To help me understand how to create custom textures and Unreal Engine’s scale. I worked out the scale from the default player character. It is around 1.8M, it helped me understand how to scale textures correctly. From this, I could use the character to scale the textures correctly. I knew I had scaled them correctly when they were lining up with the default project ones. I did not want textures that were stretched out and distracted the player from the experience. This also will help me in scaling the assets I create for the world. 
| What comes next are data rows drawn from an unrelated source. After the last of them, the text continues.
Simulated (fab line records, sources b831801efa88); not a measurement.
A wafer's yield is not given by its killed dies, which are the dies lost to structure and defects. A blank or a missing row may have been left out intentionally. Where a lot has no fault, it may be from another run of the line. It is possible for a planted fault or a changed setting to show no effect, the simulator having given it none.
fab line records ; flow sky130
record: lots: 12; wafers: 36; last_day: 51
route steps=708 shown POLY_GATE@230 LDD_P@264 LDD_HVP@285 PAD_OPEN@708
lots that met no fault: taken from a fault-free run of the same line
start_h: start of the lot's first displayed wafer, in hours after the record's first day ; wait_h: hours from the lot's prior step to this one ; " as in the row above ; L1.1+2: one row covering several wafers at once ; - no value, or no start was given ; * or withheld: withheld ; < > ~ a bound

The textures I created; I would need during the block out stage. To create them, I used Photoshop with 1080p × 1080p texture resolution. I then used an orange colour for the background as after the block out process. If I missed any walls when exporting them and modelling them. I would easily notice them. The block out textures I created were, 6 walls and 3 floor textures. For the floor, I created a 1 m,2 m,3 m,3 m with character height reference,3 m with door height reference and 4 m wall. Then for the floor textures, I created a 1 m,2 m and 3 m floors with grid layout.

Puzzle designs:

As the main mechanic is to split, I came up with some concept
text rooms, I designed them on photoshop. These tests are like the one in my project proposal. Taking inspiration from other puzzle games, pacing. I wanted to design puzzles for this concept that allow the player to get used to and understand the mechanic. It was easier for me to block out the test environments first, than do concept drawings.  I did write down ideas of test rooms on my phone, and these are : 

The player controls both halves of the character separately, with the top half able to jump higher and the bottom half able to move faster. The player must navigate through platforming sections by utilizing the unique abilities of each half, such as having the top half jump over obstacles while the bottom half crawls under them.

The player controls both halves of the character separately, with the top half moving in one direction and the bottom half moving in the opposite direction.

The player controls the bottom half of the character, which is able to move around, while the top half is stationary.

The player controls the bottom half of the character, and must use its movement to balance the top half on certain objects or platforms in the environment.

Blockout 1:

For this block out, I wanted the player to start constrained without the ability to move. Until the surrounding walls lower, and they gain the ability to move. The starting room was going to be a freezer, with two nitrogen tanks. The room being constantly filled with smoke. They would go into a small space, to a bigger one than a slightly larger one. These rooms were going to be to introducing narrative using the world space.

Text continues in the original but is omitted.